Dogwood trees are in memoriam

Richard DuPertuis
Mount Shasta resident Connie Marmet, right, steadies Jacqueline Parker's first place prize tulip so that her friend Alice Mortensen can see the intricate patterns inside. The Dunsmuir Garden Club's annual Dogwood Daze flower show drew a lighter crowd than usual this rainy Saturday, but the specimens displayed were as dazzling as ever. Best of Show went to Parker for her pink tulip. The People's Choice Award in the Flower Show went to Gaye Collins for her arrangement of clematis and candy tufts, and the People's Choice Award in the Art Show went to Diana Harryman for “Dogwood in Black and White.”

A couple of years ago, Cindy Foreman lost her mother. Still grieving, the then-owner of the Brown Trout looked out the window of the cafe where she had sat with Mary Kingsford many times, and she recalled the elder woman's words.

“You need some flowers over there.”

Over there, where Foreman looked across the street, was a strip of parched, weed-choked land bordering the Union Pacific parking lot. An idea came to her to plant a tree, a flowering tree in that spot along with three more, each tree representing her mom and dad and her husband Len's parents.

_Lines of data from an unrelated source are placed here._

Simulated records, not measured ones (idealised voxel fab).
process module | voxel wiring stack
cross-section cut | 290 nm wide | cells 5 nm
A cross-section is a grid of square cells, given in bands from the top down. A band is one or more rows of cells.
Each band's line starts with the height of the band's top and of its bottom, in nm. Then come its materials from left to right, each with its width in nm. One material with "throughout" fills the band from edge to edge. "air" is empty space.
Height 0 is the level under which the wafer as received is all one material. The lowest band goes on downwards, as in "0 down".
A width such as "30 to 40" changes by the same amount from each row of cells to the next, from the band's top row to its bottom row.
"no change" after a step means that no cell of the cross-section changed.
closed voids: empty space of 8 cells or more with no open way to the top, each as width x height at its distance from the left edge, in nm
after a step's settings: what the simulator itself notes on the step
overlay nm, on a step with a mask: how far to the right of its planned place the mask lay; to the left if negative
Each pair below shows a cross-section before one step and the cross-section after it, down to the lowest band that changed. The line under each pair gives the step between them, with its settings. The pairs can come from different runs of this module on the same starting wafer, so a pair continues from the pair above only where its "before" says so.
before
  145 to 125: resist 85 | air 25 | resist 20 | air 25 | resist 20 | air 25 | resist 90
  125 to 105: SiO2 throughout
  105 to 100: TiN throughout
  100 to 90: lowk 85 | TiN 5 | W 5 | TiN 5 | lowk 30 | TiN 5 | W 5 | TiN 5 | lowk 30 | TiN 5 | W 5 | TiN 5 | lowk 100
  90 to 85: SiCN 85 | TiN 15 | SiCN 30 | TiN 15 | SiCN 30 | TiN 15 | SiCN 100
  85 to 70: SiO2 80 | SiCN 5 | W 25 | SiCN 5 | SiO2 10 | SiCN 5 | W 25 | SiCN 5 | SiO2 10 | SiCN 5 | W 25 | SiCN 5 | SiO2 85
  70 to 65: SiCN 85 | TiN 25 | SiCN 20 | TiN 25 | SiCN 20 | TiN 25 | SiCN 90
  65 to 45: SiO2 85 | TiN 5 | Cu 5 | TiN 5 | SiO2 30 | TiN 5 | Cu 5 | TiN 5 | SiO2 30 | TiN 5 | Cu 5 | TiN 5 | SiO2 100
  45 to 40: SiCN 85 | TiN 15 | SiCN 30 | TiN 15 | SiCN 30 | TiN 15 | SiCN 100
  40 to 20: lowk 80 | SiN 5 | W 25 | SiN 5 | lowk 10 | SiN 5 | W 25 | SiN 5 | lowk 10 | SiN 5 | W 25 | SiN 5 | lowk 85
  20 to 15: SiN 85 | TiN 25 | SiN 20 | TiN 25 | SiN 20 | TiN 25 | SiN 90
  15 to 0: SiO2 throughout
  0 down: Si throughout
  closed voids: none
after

Each of those trees would be a dogwood, the official tree of Dunsmuir.

Foreman shared her idea with her friends. Then-Window Box Nursery owner Cheryl Petty said that she could get a good deal on the trees. Linda Price, owner of the Boxcar Gallery, loved the idea. Then-Chamber president Barbara Cross did too, but she wanted something a little bigger.

Said Cross, “Let's do lots of trees. Everyone's going to want to do this.”

The four women formed the Dunsmuir Dogwood Committee. They spread word of their plans and found that many, indeed, wanted to do this. Money came in, $50 each, to fund the planting of nearly fifty trees in memoriam, labeled and numbered by graphic artist Price.

Foreman said that her father and both of Len's parents are still alive, but she knew these trees would outlast them. She told her 90-year-old father, “Don't be offended, I know you're still alive, but someday this tree will stand in your memory.”

Today, 32 dogwood trees standing in memory, and in anticipation of inevitable memory, line Sacramento Avenue, four more color Children's Park, and a dozen adorn Hedge Creek Falls Park. Union Pacific gave permission to use the land. The city also contributed, and city worker Carl Morzenti especially pitched in, planting each tree after consulting with Petty on irrigation needs.

Not long after, the four women came up with the idea of Dogwood Daze, a townwide festival to bring in tourists. They linked it to the lines of memorial dogwoods because of the name, and they chose the existing holiday most likely to witness the trees in blossom, Memorial Day.

This Memorial Day Saturday, with most of the town's dogwoods still in bloom, hundreds of tourists were reported visiting town, despite cool wind and scattered showers. The Pie Social sold out before 3 p.m, shoppers mobbed the Boxcar and new Sacramento Avenue gift store First Stop Dunsmuir along with our video store, Glass Garden Gifts, said they saw a marked increase in business.

This past Saturday also witnessed lines of American flags, lines of red, white and blue billowing in an unseasonably cold breeze. Erected by the Dunsmuir Lion's Club, the banners honored the traditional observance of soldiers fallen in the line of duty.

Foreman said that her pursuit of personal memorial coincided with the national holiday. “I don't remember any of us discussing it at all,” she said. She said that she was more interested in honoring the memory of loved ones fallen from all causes, those in the past and those to come.

The demand for more memorial dogwood trees may launch another project of purchases and plantings. “I've heard from 55 more people who want trees,” said Foreman. “Eventually, I see our whole town filled with dogwoods.”

If Foreman fulfills her vision, we may someday see row upon row of flowering dogwoods all over Dunsmuir, each numbered and labeled with the names of past loved ones, and with names of loved ones still here to cherish, but certain to be remembered some breezy, spring day.

LeeAnn McConnell serves up a slice to local Anna Mulvaney at the Pie Social at the Dunsmuir Depot on Saturday, Dogwood Daze. This annual railroad museum fundraiser usually sells out of its tasty treats so fast they advertise it as "10 o’clock until gone." This year 128 pies went up for sale and, as expected, before 3 p.m. they were all gone.